Cuba complained that the Biden administration has continued the policies of former U.S. President Donald Trump against Havana with a decision to maintain a Trump-era determination that it is not fully cooperating in the fight against terrorism.
“I hereby determine and certify to the Congress that the following countries are not cooperating fully with United States antiterrorism efforts,” U.S. Secretary of State Antony Blinken wrote in a brief note, which listed Cuba along with Iran, Democratic People's Republic of Korea, Syria and Venezuela.
The note was signed by Blinken on May 14 but was not released until this Tuesday.
“The slander is surprising and irritating as are the application of Trump's policy and his 243 sanctions,” Cuban foreign minister, Bruno Rodriguez, tweeted.
Asked to explain the U.S. decision, a U.S. State Department representative said on Tuesday: ”In making the annual determination on ‘not cooperating fully,’ we undertake a review of a country's overall level of cooperation in our efforts to fight terrorism.”
The State Department representative added the decision was made under a “separate statutory authority” than the one for state sponsors of terrorism.

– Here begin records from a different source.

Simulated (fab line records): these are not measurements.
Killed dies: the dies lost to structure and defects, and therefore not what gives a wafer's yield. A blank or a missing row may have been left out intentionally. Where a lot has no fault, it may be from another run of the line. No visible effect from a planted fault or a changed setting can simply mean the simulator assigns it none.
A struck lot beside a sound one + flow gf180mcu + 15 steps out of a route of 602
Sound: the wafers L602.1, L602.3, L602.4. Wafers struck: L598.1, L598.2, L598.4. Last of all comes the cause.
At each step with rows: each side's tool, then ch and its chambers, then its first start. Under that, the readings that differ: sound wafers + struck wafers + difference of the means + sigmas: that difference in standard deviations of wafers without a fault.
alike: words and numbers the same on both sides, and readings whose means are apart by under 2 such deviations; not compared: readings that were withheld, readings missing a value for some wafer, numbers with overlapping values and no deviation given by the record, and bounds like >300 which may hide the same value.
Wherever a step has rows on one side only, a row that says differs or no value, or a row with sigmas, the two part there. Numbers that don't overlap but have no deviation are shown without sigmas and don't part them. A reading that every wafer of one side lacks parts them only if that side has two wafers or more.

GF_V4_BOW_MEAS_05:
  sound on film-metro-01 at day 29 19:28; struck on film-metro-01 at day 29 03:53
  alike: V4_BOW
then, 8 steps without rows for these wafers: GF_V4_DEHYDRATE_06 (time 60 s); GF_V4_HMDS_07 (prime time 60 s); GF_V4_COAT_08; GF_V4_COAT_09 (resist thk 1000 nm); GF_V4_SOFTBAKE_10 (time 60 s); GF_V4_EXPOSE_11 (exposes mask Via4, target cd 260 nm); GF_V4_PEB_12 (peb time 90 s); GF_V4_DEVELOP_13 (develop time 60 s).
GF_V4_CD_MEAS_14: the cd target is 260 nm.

President Joe Biden, a Democrat, vowed during his campaign to reverse some of Republican Trump's Cuba measures that “have inflicted harm on the Cuban people and done nothing to advance democracy and human rights.”
He was vice president when former President Barack Obama agreed to a historic detente with the then Cuban President Raul Castro. But Trump, after taking office in 2017, re-imposed many of the restrictions on Cuba business and travel that Obama had eased or lifted.